This is a themed issue of ‘On Spec’ and the theme is… Apocalypse! Themed issues and anthologies are often interesting because it’s fun to see the varied approaches taken by different writers from the same starting point. Old-time SF magazines used to have certain professional contributors write a story based around the painting on the cover because covers were printed months in advance. Given themes have the same effect of making the writers focus.
The fun starts with the Fall 2012 Apocalypse Contest Winner, ‘All Them Pretty Babies’ by Camille Alexa. It’s written in a sort of child-like language that the protagonist, Esmè, speaks, though as it’s third person narration, it’s not actually her voice, unless she speaks in the third person like Caesar. Esmè is an older child, looked after by her New Mama when her Old Mama threw her out. In this post-Apocalyptic tale, babies are left on the mountain to die by the city dwellers but are rescued by New Mama. The theme is that beauty is in the eye of the beholder. A nice enough story and the narrative technique is clever.
‘Destroyer’ by Daniel LeMoal has an intriguing concept, projectors. These are people who, unable to dream themselves, can project dreams into the minds of other people. Most clients want sex and violence but Mister Zimmer likes nature and cuddly animals. That’s because he’s a contract killer and gets enough violence in real life. Now he is tasked with escorting a very powerful projector, stuffed into the boot of a car, out to the desert for disposal. It’s a menace. This is an excellent SF/horror story of psychic powers and reminded me of such fun films as ‘The Fury’ and ‘Scanners’. I hope LeMoal gets lucky and Hollywood goes for it.

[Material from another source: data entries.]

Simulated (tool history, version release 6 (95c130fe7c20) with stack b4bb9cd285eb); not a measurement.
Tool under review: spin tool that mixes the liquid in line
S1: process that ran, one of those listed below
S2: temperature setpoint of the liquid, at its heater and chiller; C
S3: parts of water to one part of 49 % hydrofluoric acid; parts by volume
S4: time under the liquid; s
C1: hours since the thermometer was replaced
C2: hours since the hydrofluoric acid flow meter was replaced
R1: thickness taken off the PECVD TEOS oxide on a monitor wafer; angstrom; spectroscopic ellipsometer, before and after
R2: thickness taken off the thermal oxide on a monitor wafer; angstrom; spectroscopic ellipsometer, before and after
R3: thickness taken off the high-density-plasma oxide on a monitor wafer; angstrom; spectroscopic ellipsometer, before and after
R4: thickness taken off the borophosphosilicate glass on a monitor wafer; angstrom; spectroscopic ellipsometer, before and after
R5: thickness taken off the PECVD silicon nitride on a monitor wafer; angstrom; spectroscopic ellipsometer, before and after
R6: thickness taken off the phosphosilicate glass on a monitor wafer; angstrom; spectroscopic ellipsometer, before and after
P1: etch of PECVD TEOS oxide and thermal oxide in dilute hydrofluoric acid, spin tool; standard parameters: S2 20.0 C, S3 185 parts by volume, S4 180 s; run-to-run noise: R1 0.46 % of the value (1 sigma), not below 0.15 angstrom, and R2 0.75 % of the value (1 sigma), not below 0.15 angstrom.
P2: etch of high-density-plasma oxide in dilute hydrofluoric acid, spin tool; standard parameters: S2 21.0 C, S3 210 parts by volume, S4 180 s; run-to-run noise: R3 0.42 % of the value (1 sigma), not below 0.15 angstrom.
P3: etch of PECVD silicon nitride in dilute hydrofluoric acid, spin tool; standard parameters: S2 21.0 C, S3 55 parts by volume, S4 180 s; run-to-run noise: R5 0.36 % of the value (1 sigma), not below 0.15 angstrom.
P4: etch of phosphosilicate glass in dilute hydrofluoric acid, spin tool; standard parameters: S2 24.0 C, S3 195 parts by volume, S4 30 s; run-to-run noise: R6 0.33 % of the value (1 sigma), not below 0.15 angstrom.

I enjoyed ‘Frats And Cheers’ by Karl Johanson because the writer is mocking a modern media phenomenon I don’t like. Dave is watching telly and Janine switches over to the news, according to which Uzbekistan is hoarding Molybdenum 78. Apparently it is vital for power plants, computers and other technical gear, so withholding it is practically an act of war. Some say, however, that there is no such substance. The US Congress is about to vote on war with Uzbekistan. Dave is not interested in world affairs and wants to watch ‘Fratboys And Cheerleaders’. Johanson may be mocking a certain US news channel in this short-short but I fear he’s wasting his time. Most of its viewers don’t read much. Moreover, it is pure fiction to have Congress declare war, which it hasn’t done since 1941. Such dull formalities are unnecessary with a good gung-ho president.
‘Hog-Killing Weather’ by Timothy Gerwing is a very matter-of-fact description of Judgement Day in the diner, Jenny’s. A plot summary would spoil it but it had a dream-like, detached, almost poetic madness that was thoroughly enjoyable. A good example of that ‘singleness of emotional impact’ which a short story can deliver so well and a novel cannot. A novel is a long campaign while an effective short story is like a good, hard slap. The metaphor is Stephen King’s, to give credit where it’s due. I think he’d like this story.
‘The Walker Of The Shifting Borderland’ also starts in a coffee shop but Douglas Smith delivers a very different sort of tale. The Walker is there to meet Henka, the lady he loves. They are not your average couple. The Walker can phase in and out of time and keeps re-visiting this particular moment trying to avert catastrophe. The coffee shop is the last structure in the universe. A cosmic story of gods which seems to be inspired by the works of Michael Moorcock and I think he would not be ashamed of it.
‘Knights Exemplar’ by Al Onia is a historical fantasy with a wild west setting, I think. Either that or it takes place in a pretty backward present day town. Some strangers ride in, disturbing the local sheriff. The first, a man named Crawford, looks like a gunslinger but he causes no trouble, just stays in a local stable waiting for his friends to arrive. There has been a lot of rain lately and the worst floods anyone can remember. An odd tale, but I enjoyed it. I like the settings, language and themes of westerns and the character of the sheriff was well done.
Airships take people who don’t want to live anymore to Terminal, a small town located on the ‘Mesa At The Edge Of The World’, I presume. Our heroine is Helen Raven, a sort of tour guide who shows the ‘guests’ around Terminal before they trans-ship to another airship which will take them into the vortex. No one comes back alive from the vortex. Leslie Brown delivers an interesting, readable story with a strong protagonist who has an interesting life changing experience. Jolly good stuff.
Possibly the best ‘story’ in this issue of On Spec is ‘Timeline’ by Kevin Cockle. It’s certainly the most chilling. ‘Timeline’ runs in boxes throughout the magazine and is a ‘factual’ summary of economic history from 1936 to 2112. The end result is not a cheerful prospect unless you are either mad or very, very dedicated to increased productivity as the main measure of human accomplishment.
As well as the fun fiction above, there are various editorials on apocalyptic fiction, interviews with the contest winner and the cover artist and a nice tribute to the late Ray Bradbury. All in all another worthy contribution to the genre from the folks at the Copper Pig Writer’s Society.
(pub: Copper Pig Writers Society. 130 page A5 magazine. Price: $ 6.95 (CAN). ISSN: 0843-476X. Distributed in Canada by CMPA and the UK by BAR)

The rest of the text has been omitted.